Note that deliberate use of the word “clarify,” which signals that the Fed has never in reality had this power before. Indeed, the Monetary Control Act of 1980 seems to prohibit the central bank from doing so. Nevertheless, Warren’s bill would legislatively empower the Fed’s unchecked ambitions, allowing the central bank legal cover to conduct real-time payment operations.

Even more alarmingly, however, the Federal Reserve appears ready to jump in regardless of what happens to her bill. On August 5, the Fed announced its own intent to launch a new central bank-operated real-time service.

Although hardened socialists like Warren never encounter a government centralization they don’t like, the rest of us know that bureaucracies like the Fed don’t claim a history of doing things well or on time. Delays, accidents, and spiraling unanticipated cost almost always become the norm.

In fact, we’re already witnessing that phenomenon.

During a late September Senate Banking Committee hearing on the topic of real-time payments, Senator Doug Jones (D-Alabama) confirmed that the Federal Reserve’s real-time payments system is already falling into a downward spiral of inefficiency. After asking a representative from the Federal Reserve whether they have any benchmarks in place to complete the project, which they anticipate completing by 2024, the official ducked the question, eventually confirming that they don’t.

As with healthcare or any other product, consumers shouldn’t be stuck with just one bad public option. That’s why we must ensure that the Fed doesn’t monopolize the real-time payments industry, as it has with so many others.

Unless more free-market advocates in Washington interrupt this effort, however, that very well may occur.

During that same Senate hearing, Senator Pat Toomey (R-Pennsylvania) discovered that, due to the central bank’s announcement, fewer consumers have access to real-time payment services. Responding to Toomey’s questioning, a witness admitted that the Fed’s proposal has created a chilling effect on the private marketplace, with private companies holding back and afraid to invest in technology that could be rendered useless by the Fed’s intervention. As a result, those currently without access will be forced to wait even longer to become connected to a real-time payments system.

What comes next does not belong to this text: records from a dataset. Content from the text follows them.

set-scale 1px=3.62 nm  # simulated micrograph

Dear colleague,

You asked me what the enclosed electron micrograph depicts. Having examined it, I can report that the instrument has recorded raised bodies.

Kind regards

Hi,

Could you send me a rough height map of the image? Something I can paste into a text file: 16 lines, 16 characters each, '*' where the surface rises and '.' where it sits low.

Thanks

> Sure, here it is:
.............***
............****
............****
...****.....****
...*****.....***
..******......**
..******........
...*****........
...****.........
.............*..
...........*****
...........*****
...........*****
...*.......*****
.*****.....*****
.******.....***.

The Trump Administration has the power to investigate the potential negative effects of the Fed’s planned action.

According to former Office of Management and Budget (OMB) economist Ike Brannon, the Congressional Review Act authorizes the OMB Office of Information and Regulatory Affairs to review any significant new regulatory action before it is proposed. And since the Fed initially bypassed running its proposal by OMB, Director Mick Mulvaney’s office can and should require accountability by examining the process.

Specifically, OMB can provide stability and certainty to the real-time marketplace by outlining the consequences of the Federal Reserve’s actions – the costs and potential pitfalls. That’s the only way to ensure that the central bank does not make more serious bureaucratic mistakes that greatly affect the health of the economy that the Trump administration has helped rejuvenate.

President Trump rightly cautioned the American people against falling into the trap of socialism, and now he possesses a perfect opportunity to make good on that commitment. There’s no reason to give Elizabeth Warren, government bureaucrats, and other socialists a big centralized-government victory just as election season begins.

Instead, the Trump administration must use its authority to protect American consumers and our free-market economy.